Oireachtas Joint and Select Committees

Wednesday, 6 November 2019

Select Committee on Finance, Public Expenditure and Reform, and Taoiseach

Finance Bill 2019: Committee Stage (Resumed)

Photo of Pearse DohertyPearse Doherty (Donegal, Sinn Fein) | Oireachtas source

I welcome the fact that section 56 increases commercial stamp duty from 6% to 7.5%. However, the Minister knows the position we put forward prior to the budget. We believe that stamp duty for commercial property should be further increased to 10%. We make those points for several reasons. First, we believe that the €376 million in additional revenue is needed. Probably more important, however, is the concern around what is happening with commercial property. The Irish Fiscal Advisory Council has provided a heat map which shows areas that are or may be overheating. The only area in the heat map that shows overheating is the commercial property sector. There is also a need for skilled workers to build the homes needed to address the housing crisis the State is facing. An increase in commercial stamp duty would be a way of dampening that sector down and possibly releasing skilled workers into an area where they are needed more, that is, the construction of homes for the families and individuals who need them.

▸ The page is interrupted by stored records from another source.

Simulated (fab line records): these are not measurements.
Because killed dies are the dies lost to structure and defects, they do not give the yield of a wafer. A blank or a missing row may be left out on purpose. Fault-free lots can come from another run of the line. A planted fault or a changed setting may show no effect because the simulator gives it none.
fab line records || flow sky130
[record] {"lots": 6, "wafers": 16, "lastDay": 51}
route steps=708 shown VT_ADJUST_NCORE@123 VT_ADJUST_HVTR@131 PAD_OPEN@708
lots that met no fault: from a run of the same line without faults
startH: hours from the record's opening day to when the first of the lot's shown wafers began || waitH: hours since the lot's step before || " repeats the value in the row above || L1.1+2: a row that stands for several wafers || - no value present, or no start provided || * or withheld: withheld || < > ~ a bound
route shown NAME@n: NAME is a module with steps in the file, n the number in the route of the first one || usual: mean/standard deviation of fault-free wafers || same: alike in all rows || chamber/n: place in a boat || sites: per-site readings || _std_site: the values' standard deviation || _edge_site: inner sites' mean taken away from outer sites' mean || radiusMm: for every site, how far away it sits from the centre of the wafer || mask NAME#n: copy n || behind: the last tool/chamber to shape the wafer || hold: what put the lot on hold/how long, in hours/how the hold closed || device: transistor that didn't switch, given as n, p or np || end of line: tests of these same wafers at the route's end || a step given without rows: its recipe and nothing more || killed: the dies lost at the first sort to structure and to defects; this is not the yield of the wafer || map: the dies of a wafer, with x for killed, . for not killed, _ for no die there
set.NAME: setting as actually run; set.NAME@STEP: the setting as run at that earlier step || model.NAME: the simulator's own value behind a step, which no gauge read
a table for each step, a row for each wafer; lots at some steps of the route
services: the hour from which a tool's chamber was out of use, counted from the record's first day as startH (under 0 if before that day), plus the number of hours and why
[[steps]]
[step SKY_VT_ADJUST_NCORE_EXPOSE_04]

I refer to the additional revenue this would raise. I submitted several amendments which were ruled out of order because of the criteria under which we operate. Those amendments would increase the stamp duty from the proposed rate of 7.5% to 10%. The Minister should keep that under consideration. I have some concerns which I have raised before. Our property bubble and crash were not driven by the market for family homes. They were driven by commercial property, as we know. While there were some domestic properties included in the €74 billion of assets transferred to the National Asset Management Agency, NAMA, from the banks, commercial property transactions made up most of that transfer. While I welcome the increase from 6% to 7.5%, I therefore believe the Minister should have gone further and should still consider doing so.

I have a second point, on which I will come back to the Minister on this if that is possible. It concerns the applicable transitional arrangements and how people will be affected, particularly in cases where a delay in receiving certificates from the revenue has prevented them from entering the transitional arrangements. I may correspond with the Minister before Report Stage on how the arrangements put in place in a previous Finance Act may not have captured all the people they were intended to capture. I am referring to those people who entered into agreements to purchase property and who should have been paying the 2% rate rather than the 6% rate. We should make sure that any such anomalies are dealt with on Report Stage if necessary.